Friday, November 2, 2012
Combination of Dried Chilies (9 Total)
1 Large Yellow Onion, diced
4 Garlic Cloves, minced
15oz Diced Tomatoes
15oz Tomato Sauce
12oz Dark Beer
2tsp Cumin, your mouth
32oz Canned Red Beans, undrained
2lbs Beef Stew Meat
Vinegar, a healthy splash
For this chili I used whole dried chilies in lieu of chili powder. Chili with chilies. Totally revolutionary and counterintuitive, I know. I’m not sure why I never did this previously but it probably has something to do with being dumb as fuck, like you. Good thing my case of the stupids was only temporary.
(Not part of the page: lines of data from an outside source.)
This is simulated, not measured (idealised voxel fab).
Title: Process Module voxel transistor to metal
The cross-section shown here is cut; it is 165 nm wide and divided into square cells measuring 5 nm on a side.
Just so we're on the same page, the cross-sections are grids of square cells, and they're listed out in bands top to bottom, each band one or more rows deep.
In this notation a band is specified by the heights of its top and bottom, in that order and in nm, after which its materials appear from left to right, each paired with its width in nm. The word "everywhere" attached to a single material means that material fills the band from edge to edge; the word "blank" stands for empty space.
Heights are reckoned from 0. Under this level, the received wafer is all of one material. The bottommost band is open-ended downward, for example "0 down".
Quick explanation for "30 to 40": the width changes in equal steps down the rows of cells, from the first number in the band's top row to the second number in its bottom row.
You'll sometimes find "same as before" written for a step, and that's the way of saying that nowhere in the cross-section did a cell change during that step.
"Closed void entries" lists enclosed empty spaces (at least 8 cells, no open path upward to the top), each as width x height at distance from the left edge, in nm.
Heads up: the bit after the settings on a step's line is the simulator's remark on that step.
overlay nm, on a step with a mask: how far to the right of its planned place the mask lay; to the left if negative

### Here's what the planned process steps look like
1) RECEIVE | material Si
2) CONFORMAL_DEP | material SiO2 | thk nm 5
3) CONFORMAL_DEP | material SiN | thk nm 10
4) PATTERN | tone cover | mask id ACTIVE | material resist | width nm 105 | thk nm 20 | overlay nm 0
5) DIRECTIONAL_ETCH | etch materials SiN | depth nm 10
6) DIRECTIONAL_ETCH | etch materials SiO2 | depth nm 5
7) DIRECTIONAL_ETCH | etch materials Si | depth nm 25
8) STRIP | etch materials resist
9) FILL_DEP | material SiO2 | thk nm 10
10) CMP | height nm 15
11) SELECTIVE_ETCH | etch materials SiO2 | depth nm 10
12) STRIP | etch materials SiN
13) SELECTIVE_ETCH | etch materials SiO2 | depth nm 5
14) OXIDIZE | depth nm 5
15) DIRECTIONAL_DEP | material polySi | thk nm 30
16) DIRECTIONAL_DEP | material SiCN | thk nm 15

I will definitely use a different ratio, and possibly combination, of dried chilies in the future (these were just the ones I had leftover from the Mole Poblano), but once I nail it I will be contacting the Guinness Book of World Records for Best Chili in the History of Human Civilization. While I’m at it I should ask them if I win Most Dishes that Resemble Fecal Matter.
Pan fry the chilies in some vegetable oil until they are all poofy and slightly browned. Toss them in a big bowl of water and let them soak for about an hour. They should be as soft as a dick at a Cat Lady Convention. Remove the seeds, coarsely chop, throw them in a food processor, and pulse the living fuck out of them. Add just enough of the soaking water (and/or canned chipotles with adobo sauce) to create a paste. Set aside.
Sauté the onion until soft. “When I was at the store I saw two types of yellow looking onions. Some were labeled as Sweet Onions and the others as Yellow Onions. Which ones should I use?” Gee, maybe you should pick the ones that are both yellow and labeled as yellow since I said to use goddamn yellow onions, fuckjob. Add the garlic and cook until fragrant. “My garlic is already fragrant and I haven’t even put it in the pan.” Holy shit. I mean until that green smell starts to dissipate. “What does green smell like?” It smells like fucking green, now shut up.
Dump in everything else, including the chile paste, and bring to a boil. Drop the heat and simmer for about three hours, stirring every half a beer. “Half a beer? How long is that? How do I know when to stir it?” Well how long does it take you to drink half a beer? “About an hour.” Pussy. Stir it every 15 minutes. Eat it.